Once a vehicle is reposessed and sold off, any balance due is due in full immediately. There are no payments.
Rather than let the car go back, see if you can re-finance it. You could get a lower payment. Otherwise you’ll have to pay the difference between the auction price and the amount owed on the car. Otherwise turn it back in and wait for the bill, then file bankruptcy on it.
You can file chapter 13, keep the car and only pay what the car is worth now.
How you handle it all depends on how you want your credit to look afterwards.
how ever much you still owe on the car after the auction (where I live anyway) you have 90days to pay off car or take out a new loan, which after a repo good luck on a loan.
If you let a car go back (voluntary repossession) The bank will sell the vehicle (usually at auction) and apply the proceeds (less all expenses and fees) to the loan balance. It will most likely sell for somewhere in the $6000-8000 range, depending on miles and condition. The fees will most likely be in the $500 range, so you are looking at a net credit to your balance of no more than $7500. This is going to leave you owing a balance of at least $7500 and most likely more.
The bank will want that balance to be paid in one payment. They may work out a payment plan for you, but more than likely they will file suit, obtain a judgment and garnishee your wages (and those of your spouse if you were both on the loan.
It would be a whole lot better for you to find a way to make the payments on the vehicle. Perhaps a second job might be needed for a while. A repossession will remain on your credit for 7 years, and the deficiency balance will remain reported for 7 years after you pay it off. You need to find a way to avoid the repossession
With a repo, whether it’s voluntary or not, what they will do is put the vehicle up for sale. If it sells for less than what you owe (and you can bet it will) you are responsible for the difference, in cash, immediately. You can’t sell it yourself without their permission because you don’t own it, they are still a lien holder on the title. Go to the dealer and talk to them and see what, if anything, they can do for you.

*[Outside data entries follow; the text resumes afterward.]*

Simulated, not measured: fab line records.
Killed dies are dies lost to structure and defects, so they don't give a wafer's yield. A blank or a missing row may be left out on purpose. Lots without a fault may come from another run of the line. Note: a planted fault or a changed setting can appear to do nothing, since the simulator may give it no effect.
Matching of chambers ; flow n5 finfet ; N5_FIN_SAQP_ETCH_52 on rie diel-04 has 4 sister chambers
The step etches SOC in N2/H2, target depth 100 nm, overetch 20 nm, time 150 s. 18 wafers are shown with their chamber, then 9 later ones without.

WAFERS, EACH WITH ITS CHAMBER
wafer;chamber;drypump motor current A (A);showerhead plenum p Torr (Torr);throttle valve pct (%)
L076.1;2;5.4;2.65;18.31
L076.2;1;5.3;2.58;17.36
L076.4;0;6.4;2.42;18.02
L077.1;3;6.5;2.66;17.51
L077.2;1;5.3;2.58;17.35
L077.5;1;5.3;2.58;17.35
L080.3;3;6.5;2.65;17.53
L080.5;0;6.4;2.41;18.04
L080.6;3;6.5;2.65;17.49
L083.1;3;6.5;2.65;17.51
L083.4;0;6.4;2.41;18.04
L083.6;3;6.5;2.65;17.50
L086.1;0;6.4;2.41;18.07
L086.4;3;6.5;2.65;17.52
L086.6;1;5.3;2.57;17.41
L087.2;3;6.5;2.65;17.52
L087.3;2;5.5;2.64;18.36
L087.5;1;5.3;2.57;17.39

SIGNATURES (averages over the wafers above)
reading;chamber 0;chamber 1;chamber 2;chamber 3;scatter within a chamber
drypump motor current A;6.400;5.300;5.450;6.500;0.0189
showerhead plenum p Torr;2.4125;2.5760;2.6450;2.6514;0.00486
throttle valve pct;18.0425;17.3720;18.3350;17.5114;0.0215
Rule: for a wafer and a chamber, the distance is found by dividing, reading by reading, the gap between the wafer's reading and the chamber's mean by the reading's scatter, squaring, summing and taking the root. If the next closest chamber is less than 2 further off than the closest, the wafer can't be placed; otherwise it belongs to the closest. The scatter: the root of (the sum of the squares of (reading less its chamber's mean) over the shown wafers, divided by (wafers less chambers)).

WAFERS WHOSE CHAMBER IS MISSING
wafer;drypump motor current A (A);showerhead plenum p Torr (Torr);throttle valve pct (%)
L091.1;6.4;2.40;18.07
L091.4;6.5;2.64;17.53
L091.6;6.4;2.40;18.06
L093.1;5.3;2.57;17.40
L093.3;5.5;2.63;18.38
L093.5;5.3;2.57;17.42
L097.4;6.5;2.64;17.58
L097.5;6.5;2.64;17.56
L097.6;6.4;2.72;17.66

never sell back to the dealers, they will take you for all they can, especially if they know your in financial trouble
sell it for as much as you can and if you are still under, get a personal loan through a credit union
you can also refinance your home after 6 months of timely payments (and good credit). when you refi, you can include the amount of the car in it so it will be spread of the life of the home loan. your payments will go up about 10 to 15 bucks a month for every 1K added
if you get it repoed, even if voluntary, it still goes in your credit
IF YOU COULD FIND SOMEONE WITH GOOD CREDIT THEY COULD ASSUME YOUR LOAN, YOU ARE STUCK WITH THE CAR SO YOU MIGHT TRY TRADING IT IN FOR A USED CAR WITH ENOUGH BOOK VALUE TO HIDE YOUR NEGATIVE EQUITY. IF IT QUALIFIES YOU MIGHT SPREAD OUT YOUR PAYMENT ENOUGH TO LOWER THEM
Fire4511 gave a great answer. I’ll only add that you should at least call the bank. Since you already know the worst case scenario, they can’t possibly give you any worse news. Banks would rather not repo a car as it means they will usually lose money. Plus the cost of taking you to court.
Why did you knowingly spread yourself so thin on finances? A car repo will look very bad on your credit. And do you really want your wages garnished?